Failing to have controls in place to keep users from sending sensitive data to the Cloud.
One key to using cloud services securely is to be diligent about what data ends up on a third party’s server. Many companies plan their cloud computing strategies so they can keep the most sensitive and critical data in house and out of the Cloud.
However, most organizations fail to keep a close watch on what data users move to cloud storage services on their own, according to a recent survey from Varonis, a maker of data governance software.
At the businesses that use cloud storage, nearly half (46%) of IT pros don’t know how access to those services is granted. Just 9% of respondents said they’ve created new authorization and review processes for granting access to cloud storage, while others are still developing their processes or currently have only an informal, ad hoc process.
Also, among companies that use cloud storage services to let employees share files, just 39% set up corporate accounts for those users — meaning the others may be allowing employees to use those services without any way to control what they do or what data they share.
Among the 400 IT pros surveyed:
- 74% said their organizations don’t have procedures to track which files are put into cloud storage by users
- 56% believe IT can’t accurately measure employee use of cloud storage services, and
- 49% said senior management doesn’t know where all the organization’s data resides, including data on internal systems and on external services.
That’s despite the fact that the organizations in the survey understand the security risks of cloud storage. In fact, 35% of respondents said third-party storage is less secure than their own internal storage. That’s compared to 11% who said data is more secure in the Cloud, and 27% that said the level of security is the same.
But the risks of a haphazard approach to the Cloud extend beyond security. Giving users and department managers the freedom to sign up for cloud services on their own can lead to so-called “cloud sprawl,” in which the company is paying for too many services. It could also let them mistakenly agree to cloud contract terms that are unfavorable for the company.

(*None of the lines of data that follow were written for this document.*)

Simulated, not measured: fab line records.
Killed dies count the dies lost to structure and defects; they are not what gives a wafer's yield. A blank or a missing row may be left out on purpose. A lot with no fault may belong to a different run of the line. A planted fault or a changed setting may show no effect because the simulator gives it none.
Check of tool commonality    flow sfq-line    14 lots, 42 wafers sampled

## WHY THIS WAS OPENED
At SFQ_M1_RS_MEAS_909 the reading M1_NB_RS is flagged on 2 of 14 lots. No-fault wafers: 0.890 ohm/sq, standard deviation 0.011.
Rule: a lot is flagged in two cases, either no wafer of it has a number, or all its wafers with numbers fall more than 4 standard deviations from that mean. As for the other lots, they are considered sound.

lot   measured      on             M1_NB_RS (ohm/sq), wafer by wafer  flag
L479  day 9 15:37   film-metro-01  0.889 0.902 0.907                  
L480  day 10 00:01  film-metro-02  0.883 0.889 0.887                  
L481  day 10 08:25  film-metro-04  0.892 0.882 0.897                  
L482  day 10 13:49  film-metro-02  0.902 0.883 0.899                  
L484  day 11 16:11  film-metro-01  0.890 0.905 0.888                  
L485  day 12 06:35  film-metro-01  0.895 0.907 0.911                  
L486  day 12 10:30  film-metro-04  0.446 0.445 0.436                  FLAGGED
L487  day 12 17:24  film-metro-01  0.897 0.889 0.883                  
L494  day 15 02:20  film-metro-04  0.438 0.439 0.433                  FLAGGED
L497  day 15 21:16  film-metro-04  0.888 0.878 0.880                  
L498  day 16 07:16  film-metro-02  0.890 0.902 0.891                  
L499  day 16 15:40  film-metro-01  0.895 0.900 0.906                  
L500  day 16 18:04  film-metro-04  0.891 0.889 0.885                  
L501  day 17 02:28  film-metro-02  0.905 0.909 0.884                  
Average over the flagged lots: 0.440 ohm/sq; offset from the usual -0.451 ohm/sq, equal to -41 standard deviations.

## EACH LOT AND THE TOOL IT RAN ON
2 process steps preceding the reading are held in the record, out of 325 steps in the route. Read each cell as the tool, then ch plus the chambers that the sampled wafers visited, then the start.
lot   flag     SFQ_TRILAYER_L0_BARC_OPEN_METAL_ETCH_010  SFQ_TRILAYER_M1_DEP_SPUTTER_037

To avoid that, companies should develop a formal process for signing up for cloud services, create policies regarding what data can be sent to the cloud, and monitor accordingly.
Also, IT should keep users from setting up their own public cloud storage, using services such as Google Drive and Dropbox, without the proper security controls in place. To prevent against that impromptu cloud provisioning, Varonis recommends companies give users access to secure cloud storage and collaboration services.